SURV704: Computer-Based Content Analysis II (Practical Project)

Data Analysis, Data Generating Process

In part 1 of this course, participants have learned how to use standard methods of Natural Language Processing (NLP) to support social science research through automatic content analysis. For this purpose, the course started with an introduction of typical use cases for NLP such as information extraction, text classification and topic detection. The participants have acquired a basic understanding of the mature and possible applications of these methods to be able to judge to what kinds of problems they can be applied. Further, participants have acquired practical knowledge of how to implement these methods using the Python library Natural Language Toolkit (NLTK) and the text mining features of the WEKA Machine Learning workbench. We looked at how to generate the specific feature format WEKA needs as input from textual resources and guide the participants through the use of WEKA for performing systematic text classification experiments. Beyond this basic form of text analysis, we also looked at two advanced techniques that go beyond the classification of a text. In particular, we looked at so-called topic models that generate topics that can be identified in a set of documents in terms of a probabilistic assignment of words to the different topics and we introduced the idea of identifying named entities in a text and disambiguating them by linking to unique representations of entities in a knowledge graph.

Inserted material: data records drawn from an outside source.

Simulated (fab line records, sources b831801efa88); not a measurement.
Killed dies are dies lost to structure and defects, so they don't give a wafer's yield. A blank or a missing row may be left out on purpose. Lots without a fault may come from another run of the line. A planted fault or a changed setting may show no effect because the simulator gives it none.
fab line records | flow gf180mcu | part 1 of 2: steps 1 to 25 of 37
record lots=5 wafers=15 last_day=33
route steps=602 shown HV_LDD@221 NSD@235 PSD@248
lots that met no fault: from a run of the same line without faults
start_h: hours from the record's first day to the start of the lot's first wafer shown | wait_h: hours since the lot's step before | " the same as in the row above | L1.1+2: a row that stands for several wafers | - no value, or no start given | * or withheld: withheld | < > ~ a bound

The second part of the course will contain a practical project as an optional extension of the first theoretical part. Over the course of this project, the participants will apply some of the techniques covered for answering a research question of their choice. The project will consist of four steps in which guidance is provided by the course instructors. In a first step, the participants will define the research problem and sketch a methodology for solving it that contains some text analysis elements. The following two steps consist of preprocessing and analyzing relevant textual resources. In the final step, the results of the text analysis will be used to provide an answer to the research question.

Course objectives: 

By the end of the course, students will be able to …:

  • Integrate text analysis into a research methodology and solve a research question from their field using this methodology
  • Define a methodology for solving a research problem that includes automatic text analysis
  • Selected and apply appropriate methods for preprocessing textual resources relevant for their research question.
  • Selected and apply text mining methods to the preprocessed textual resources and conduct systematic experiments.
  • Correlate the result with external variables and draw conclusions concerning their research question.

Grading will be based on:

  • Participation in online meetings (25%)
  • Final Project Report (75%)

Participants need to have attended the following IPSDS courses or have corresponding knowledge:

  • SURV699C Introduction to Python and SQL or necessary knowledge in programming in Python: data types & structures, functions & loops, file I/O
  • SURV736 Web Scraping (recommended)
  • SURV703: Computer-Based Content Analysis Part 1 (Theory)

Course Dates


Winter Term (December – February)